12-31-2013, 07:23 AM
Day 19
Preparations for New Year's Eve are ongoing as we speak. However, I'm determined to go with the sub and the Man Transformation program nevertheless.
Today marks the day that I've invited my ex for a cup of coffee. We'll see how this goes. I admit, I was terrified of writing her. I couldn't call because I was so scared of hearing her voice, I thought my voice would tremble and make a fool of myself. So I asked her on Facebook.
I cleared all of my negativity out last night. I had some anger left inside that I suppressed, but I cleared it out in writing. I wrote everything I felt she had to hear and I had to say. At first I was pissed off, but as I slowly progressed through all the details that I haven't said to her, I felt more at ease and relaxed. Then did some FasterEFT. All the interactions in my head with her are now positive.

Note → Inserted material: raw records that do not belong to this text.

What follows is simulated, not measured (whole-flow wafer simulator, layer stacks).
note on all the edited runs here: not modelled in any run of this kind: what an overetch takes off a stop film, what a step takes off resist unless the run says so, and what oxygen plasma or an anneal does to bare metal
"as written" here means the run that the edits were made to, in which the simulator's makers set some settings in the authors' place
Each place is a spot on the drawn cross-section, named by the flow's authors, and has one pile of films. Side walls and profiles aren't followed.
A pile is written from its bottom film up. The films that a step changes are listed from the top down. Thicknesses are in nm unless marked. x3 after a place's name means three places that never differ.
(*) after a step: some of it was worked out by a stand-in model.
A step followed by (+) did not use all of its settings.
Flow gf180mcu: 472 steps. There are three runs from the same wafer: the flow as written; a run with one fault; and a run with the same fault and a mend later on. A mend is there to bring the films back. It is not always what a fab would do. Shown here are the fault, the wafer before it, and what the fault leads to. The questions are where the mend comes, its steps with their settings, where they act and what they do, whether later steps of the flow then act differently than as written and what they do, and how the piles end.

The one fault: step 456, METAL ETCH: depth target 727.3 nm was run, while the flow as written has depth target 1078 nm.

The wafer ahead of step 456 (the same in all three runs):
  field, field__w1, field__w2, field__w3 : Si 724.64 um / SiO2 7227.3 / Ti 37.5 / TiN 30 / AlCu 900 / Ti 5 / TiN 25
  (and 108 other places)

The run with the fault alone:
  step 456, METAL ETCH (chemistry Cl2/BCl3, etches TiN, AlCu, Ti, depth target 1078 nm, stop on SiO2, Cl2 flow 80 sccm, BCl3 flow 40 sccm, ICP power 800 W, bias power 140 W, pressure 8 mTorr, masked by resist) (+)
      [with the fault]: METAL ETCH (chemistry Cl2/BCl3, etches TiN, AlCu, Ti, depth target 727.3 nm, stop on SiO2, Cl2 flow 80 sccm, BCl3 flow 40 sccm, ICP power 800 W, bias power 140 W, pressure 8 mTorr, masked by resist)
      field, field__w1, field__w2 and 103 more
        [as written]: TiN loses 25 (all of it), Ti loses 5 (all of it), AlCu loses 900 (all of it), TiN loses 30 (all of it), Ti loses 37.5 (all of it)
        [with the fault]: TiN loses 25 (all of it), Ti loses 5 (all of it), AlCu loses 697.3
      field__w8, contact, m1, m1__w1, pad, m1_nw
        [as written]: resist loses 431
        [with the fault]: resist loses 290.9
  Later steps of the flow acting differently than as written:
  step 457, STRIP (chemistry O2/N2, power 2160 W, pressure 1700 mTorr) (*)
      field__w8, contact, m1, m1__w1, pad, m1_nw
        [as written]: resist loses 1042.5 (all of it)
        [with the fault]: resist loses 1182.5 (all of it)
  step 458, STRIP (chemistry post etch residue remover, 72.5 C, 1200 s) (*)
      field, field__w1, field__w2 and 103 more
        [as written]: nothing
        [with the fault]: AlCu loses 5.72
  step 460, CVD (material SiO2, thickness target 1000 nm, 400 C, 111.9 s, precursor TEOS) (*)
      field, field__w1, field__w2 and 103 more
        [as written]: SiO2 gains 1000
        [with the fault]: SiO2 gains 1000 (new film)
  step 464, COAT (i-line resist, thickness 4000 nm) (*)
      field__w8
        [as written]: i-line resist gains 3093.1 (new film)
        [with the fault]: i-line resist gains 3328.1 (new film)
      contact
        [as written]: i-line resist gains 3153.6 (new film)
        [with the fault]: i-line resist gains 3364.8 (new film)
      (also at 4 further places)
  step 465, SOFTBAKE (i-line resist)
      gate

I don't know why I felt scared. It's not like I haven't talked to her before. In retrospect, I think I should've faced my fear and called her anyway, but the fear was almost crippling. OK, now I'm exaggerating, but I never felt like this in front of a girl. I did call most of my ex's, but this is the first time I texted one on Facebook. Maybe it's because of a fear of rejection. Yeah, that's it.
The thing is that I never put her on a pedestal. Most of the time I did it my way in the relationship. Maybe it's normal to feel like this?
Anyway, I feel much better now that I've send her the invitation. I want to have the "whether she accepts it or not, I'll be just fine", but the truth is that if she accepts, I'll be super happy, no doubt. I don't know how I'd react if she refuses. I think I'd probably be sad for a day or two, but I'll recover easily, since running this sub made me forget about her almost completely...at the very least, I have been able to think just a few times a day about this without any emotion attached to her/the situation.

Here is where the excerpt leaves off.